Every year at this time, the Earth passes through the orbit of a comet called Swift Tuttle, and we see meteors streaking across the night sky as pieces of debris from the comet enter the earth's atmosphere at more than 100,000 mph and burn up.
The Perseid can be seen during the last week of July or first week in August, but the peak will come tonight -- the evening of Sunday, August 11 into the morning of Monday, August 12.
According to Bill Cooke of NASA's Meteoroid Environment Office, the best time to see the showers will be right before dawn.
"It's not one of those things where you can go out for 30 minutes after sunset," Cooke told ABC News. He added that while your eyes are all you need -- no binoculars necessary -- you need a couple of minutes to adjust to the dark. If the conditions are good -- clear skies and far away from city lights -- you might see more than 60 shooting stars per hour.

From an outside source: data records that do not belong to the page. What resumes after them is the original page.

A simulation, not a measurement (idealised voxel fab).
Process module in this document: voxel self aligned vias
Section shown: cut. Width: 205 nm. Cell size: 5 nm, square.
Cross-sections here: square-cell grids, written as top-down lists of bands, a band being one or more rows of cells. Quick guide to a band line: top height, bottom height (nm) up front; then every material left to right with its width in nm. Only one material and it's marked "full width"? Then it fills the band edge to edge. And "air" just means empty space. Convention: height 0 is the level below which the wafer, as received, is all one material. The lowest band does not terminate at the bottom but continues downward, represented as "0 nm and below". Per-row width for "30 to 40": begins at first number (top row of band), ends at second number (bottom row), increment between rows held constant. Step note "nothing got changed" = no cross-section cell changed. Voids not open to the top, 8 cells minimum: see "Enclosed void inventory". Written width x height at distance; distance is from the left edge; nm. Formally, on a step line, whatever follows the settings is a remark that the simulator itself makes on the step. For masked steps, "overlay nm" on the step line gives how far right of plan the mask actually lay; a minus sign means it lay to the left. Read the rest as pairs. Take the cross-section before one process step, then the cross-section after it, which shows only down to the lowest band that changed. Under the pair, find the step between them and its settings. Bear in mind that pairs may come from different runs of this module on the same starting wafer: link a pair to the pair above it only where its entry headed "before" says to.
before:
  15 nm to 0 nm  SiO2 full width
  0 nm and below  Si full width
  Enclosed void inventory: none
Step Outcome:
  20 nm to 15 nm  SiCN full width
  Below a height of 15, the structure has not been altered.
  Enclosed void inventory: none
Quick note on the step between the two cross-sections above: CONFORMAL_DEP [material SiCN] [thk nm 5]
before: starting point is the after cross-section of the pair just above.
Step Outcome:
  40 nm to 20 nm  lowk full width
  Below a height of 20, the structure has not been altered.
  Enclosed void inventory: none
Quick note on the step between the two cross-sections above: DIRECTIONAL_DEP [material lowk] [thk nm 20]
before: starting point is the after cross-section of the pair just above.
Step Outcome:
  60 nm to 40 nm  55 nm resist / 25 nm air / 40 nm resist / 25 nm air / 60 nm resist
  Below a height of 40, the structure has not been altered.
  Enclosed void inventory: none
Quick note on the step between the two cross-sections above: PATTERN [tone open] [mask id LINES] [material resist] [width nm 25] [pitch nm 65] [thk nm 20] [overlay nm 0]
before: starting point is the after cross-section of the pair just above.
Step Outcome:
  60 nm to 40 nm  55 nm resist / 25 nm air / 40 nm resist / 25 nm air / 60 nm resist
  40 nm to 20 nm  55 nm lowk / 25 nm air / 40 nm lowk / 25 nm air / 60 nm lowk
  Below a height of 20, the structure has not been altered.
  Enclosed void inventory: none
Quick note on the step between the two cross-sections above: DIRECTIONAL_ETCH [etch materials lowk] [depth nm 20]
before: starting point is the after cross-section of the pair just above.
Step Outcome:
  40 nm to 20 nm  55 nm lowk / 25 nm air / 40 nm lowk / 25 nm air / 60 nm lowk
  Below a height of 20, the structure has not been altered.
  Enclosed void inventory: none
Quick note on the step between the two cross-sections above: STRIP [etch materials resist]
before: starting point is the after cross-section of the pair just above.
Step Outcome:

The shower is visible anywhere in the Northern Hemisphere, if weather conditions permit. According to AccuWeather, conditions should be good for viewing in the Northeast, but in the mid-Atlantic, especially Philadelphia and Washington, D.C., and on the immediate West Coast visibility might be impacted due to clouds. The crescent moon, which creates for darker skies, should aid in the visibility.
Ultimately, though Cooke says don't worry about all those details and just "lie flat on your back, look straight up and enjoy the show -- it's nature's fireworks display."
If you do decide to venture outside tonight, here are some useful tips.
Where should I look? The whole sky, actually. The shooting stars will seem to come from the constellation Perseus, in the northeastern sky. But they may appear anywhere as quick streaks.
Where should I not to look? Don't look at the moon, or anything else bright. You want your eyes to get used to the dark.
Where should I go? Any place will do, but darker is better, with a nice expanse of open sky. Get away from city lights if you can.
When to watch? The Perseid is best after midnight Monday morning.
Do I need any special equipment? Nope, forget the binoculars, all you need is your eyes.
Can I take pictures? Sure, you can try, but a smartphone camera probably won't do. You'll want a camera with manual settings and a tripod is a must. Set your lens to the widest possible setting. Set the ISO (sensitivity to light) to a high number, such as 400 or 1600. And -- this is critical -- your exposures need to be l-o-n-g. Experiment. An exposure of 30 seconds might give you a field of stars with a couple of streaks across it. Or you might try for an hour (close down the f/stop) and get very little.